According to the Pakistani delegation, the idea of telecasting the meeting germinated when ndtv’s Prannoy Roy approached a senior official of the Pakistan High Commission for a copy of the cassette ptv was taping of the event. The Pakistanis were initially divided over the request but a Star TV representative swung the deal after he doggedly argued that a telecast of the meet could become a PR coup for Musharraf and enable him to articulate his views to the Indian audience.
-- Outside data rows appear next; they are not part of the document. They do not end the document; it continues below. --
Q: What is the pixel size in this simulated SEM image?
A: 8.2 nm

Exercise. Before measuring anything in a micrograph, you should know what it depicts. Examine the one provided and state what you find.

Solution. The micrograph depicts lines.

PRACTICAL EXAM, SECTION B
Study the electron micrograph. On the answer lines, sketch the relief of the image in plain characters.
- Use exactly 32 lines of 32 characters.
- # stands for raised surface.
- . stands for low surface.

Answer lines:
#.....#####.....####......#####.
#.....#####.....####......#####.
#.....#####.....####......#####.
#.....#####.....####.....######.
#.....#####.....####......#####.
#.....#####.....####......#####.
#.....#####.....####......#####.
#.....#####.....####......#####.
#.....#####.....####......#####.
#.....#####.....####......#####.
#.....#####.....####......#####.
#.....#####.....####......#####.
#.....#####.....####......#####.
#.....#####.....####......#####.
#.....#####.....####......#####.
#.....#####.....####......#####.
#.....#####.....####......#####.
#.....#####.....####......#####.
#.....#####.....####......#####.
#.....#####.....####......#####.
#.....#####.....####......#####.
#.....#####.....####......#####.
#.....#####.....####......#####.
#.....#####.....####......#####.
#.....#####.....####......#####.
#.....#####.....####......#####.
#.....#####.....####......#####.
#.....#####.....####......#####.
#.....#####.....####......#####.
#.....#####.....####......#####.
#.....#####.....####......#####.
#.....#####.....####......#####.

The Pakistani delegation then decided to take the gamble. Sources say it was Pakistan’s information secretary, Anwar Mehmood, who asked ptv to deliver a copy of the recording to Star TV. And it turned out to be a veritable coup for Musharraf—on Indian soil. As millions watched what was billed as a private and informal meet, the Pakistani side had every reason to feel triumphant. The meet was their most tangible gain. "We have achieved what we wanted to achieve," remarked a senior Pakistani diplomat, after the summit ended in a deadlock.
A piqued Indian delegation released Prime Minister A.B. Vajpayee’s opening statement at the delegation meet, asking for the return of 54 PoWs believed to be languishing in Pakistan, the extradition of the Kandahar hijackers and expressing his concern over Dawood Ibrahim’s activities in Pakistan.
But this was more a damage-control exercise, in fact a tacit acceptance that the Pakistanis had won the media war. It’s altogether a different issue that the breakfast meeting put the skids under the Agra summit.